Mar 17, 2014 - The ever shrinking investor time horizon

The attention span of today’s investors give ADHD a bad name and has driven an obsession with the short term.  The average mutual fund holding period has fallen by 75% over the past 16 years.  For stocks the data is even more bizarre as the average holding period has fallen from 8 years in the 1960’s to 5 days today.  One of the consequences of such a short investment time horizon is that investors have begun to fear short-term market events and volatility as much or more than the factors that shape prospects for long-term economic and profit growth that drive stocks over the longer term.
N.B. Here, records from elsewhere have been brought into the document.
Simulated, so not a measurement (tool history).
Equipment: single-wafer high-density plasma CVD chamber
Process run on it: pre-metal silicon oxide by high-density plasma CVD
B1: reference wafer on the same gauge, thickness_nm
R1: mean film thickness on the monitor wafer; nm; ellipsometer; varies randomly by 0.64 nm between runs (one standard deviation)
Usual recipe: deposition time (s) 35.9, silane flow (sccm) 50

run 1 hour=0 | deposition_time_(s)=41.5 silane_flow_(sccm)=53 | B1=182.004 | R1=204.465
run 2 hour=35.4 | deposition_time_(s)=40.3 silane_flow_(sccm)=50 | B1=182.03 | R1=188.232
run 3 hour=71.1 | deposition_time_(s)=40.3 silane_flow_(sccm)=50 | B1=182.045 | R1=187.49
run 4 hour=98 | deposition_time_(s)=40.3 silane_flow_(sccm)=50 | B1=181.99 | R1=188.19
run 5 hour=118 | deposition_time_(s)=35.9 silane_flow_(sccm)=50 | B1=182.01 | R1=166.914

As such, investor’s patience with performance has followed the same declining trend.  While this may seem like the right thing to do, a study by the Brandes Institute showed this obsession with the short term a bad idea. Some interesting data from their study shows

Every best performing (10 year out-performance of SP>3% annually), long-run fund have had periods of major under-performance.

o   The average worst 1 year period was ~20% under-performance (6-38% range)

o   The average worst 3 year period was ~10% under-performance/year (1-20% range)

o   73% of these top performers found themselves in the lowest decile at least once

These types of results are not just unique to individuals who buy and sell mutual funds. Boyal and Wahal did a study on 4000+ decisions regarding hiring and firing of investment managers by pension plan sponsors. The results uncovered the classic hallmarks of returns-chasing behavior.  The managers the sponsors tended to hire had an average out-performance of nearly 14% in the 3 years prior to hiring. After hiring those same manager’s performance was statistically insignificant … meaning their performance matched the benchmark.  No out-performance.  In contrast, those fired for performance reasons had underperformed by ~6% in the 3 years leading up to dismissal. However, in the 3 years after the firing, they outperformed by 5%.

This helps illustrate that 1) even the best long term performing money managers run into short term difficulties 2) Investors need to insure they keep their focus on the long term as short term reactions can have long term negative effects on their portfolios.